Pico Lisp: A Case for Minimalist Interpreters?

Pico Lisp: A Radical Approach to Application Development describes a minimalist Lisp interpreter which has been used to build real applications for ~20 years. If you ignore the tendency toward self-aggrandizing, there's some food for thought here. Pico Lisp only has native support for symbols, integers, and lists (no arrays, no structures), and is implemented as a straightfoward interpreter. Yet in the benchmarks (usual disclaimers here), Pico Lisp fares well against a compiled Lisp. Is there a case to be made for ultra lean and mean interpreters as a viable alternative to compilers?

Comment viewing options

Select your preferred way to display the comments and click "Save settings" to activate your changes.
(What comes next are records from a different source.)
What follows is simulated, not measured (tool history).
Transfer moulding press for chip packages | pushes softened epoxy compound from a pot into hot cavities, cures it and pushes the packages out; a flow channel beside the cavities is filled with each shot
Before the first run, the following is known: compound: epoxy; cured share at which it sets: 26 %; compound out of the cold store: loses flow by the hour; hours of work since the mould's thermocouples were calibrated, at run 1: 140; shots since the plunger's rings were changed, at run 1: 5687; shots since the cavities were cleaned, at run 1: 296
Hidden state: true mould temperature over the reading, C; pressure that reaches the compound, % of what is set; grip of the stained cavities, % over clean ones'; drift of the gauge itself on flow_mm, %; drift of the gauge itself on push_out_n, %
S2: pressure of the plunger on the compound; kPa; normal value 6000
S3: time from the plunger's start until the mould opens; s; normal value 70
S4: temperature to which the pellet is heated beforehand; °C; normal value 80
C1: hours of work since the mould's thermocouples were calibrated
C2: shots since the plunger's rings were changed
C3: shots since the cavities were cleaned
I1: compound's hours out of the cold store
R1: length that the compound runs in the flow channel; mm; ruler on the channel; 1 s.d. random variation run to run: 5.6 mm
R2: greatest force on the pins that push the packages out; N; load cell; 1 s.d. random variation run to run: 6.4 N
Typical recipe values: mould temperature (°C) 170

Note that I've had years to

Note that I've had years to indoctrinate myself in the virtues first of R4RS, then CL in general, then SBCL in particular, so take my language bigotry with a grain of salt. But that said...

The "compiled Lisp" you refer to happens to be a byte compiler, producing interpreted byte code. It's not nonsense to call it compiled: people call javac a compiler, too. But to use it as the only representative for the performance of compiled Lisp has a strawman feel to it: it's a bit like choosing to judge "compiled OCaml" by ocamlc instead of ocamlopt.

I think the ultra-austere set of types probably needs more justification than the benchmarks in the paper, too. Once you go beyond stripping the numeric tower out of R4RS, I think you're well into the regime where you need to get serious about convincing people that the missing types (vectors, hash tables...) aren't important. And I don't think benchmarks which happen to be problems where even in R4RS no one would use vectors or hash tables qualify as getting serious.

Admittedly lots of classic performance-critical operations can be done through the FFI: the 1988 pixel manipulations the paper mentions, and also modern things like compression, encryption, numeric code (FFTs, matrices, special functions...), and pattern matching. But lots of other things resist that: e.g., compilers/linkers/assemblers, and various AI-ish algorithms (e.g., code from Norvig's _Artificial Intelligence: A Modern Approach_ or _Paradigms of Artificial Intelligence Programming_). And even when FFI works it can be a chore: hard/soft layers are a fine idea, but it can be especially easy and flexible to have them in the same language.

So there seem to be four performance points: (1) Perl and Python and CLISP and hugs are plenty fast enough for lots of things, (2) R4RS had far too many non-numeric data types, (3) compilation is compilation (native code generation is beside the point, so CLISP is a fair representative of compiled performance), and (4) compilation isn't worth it.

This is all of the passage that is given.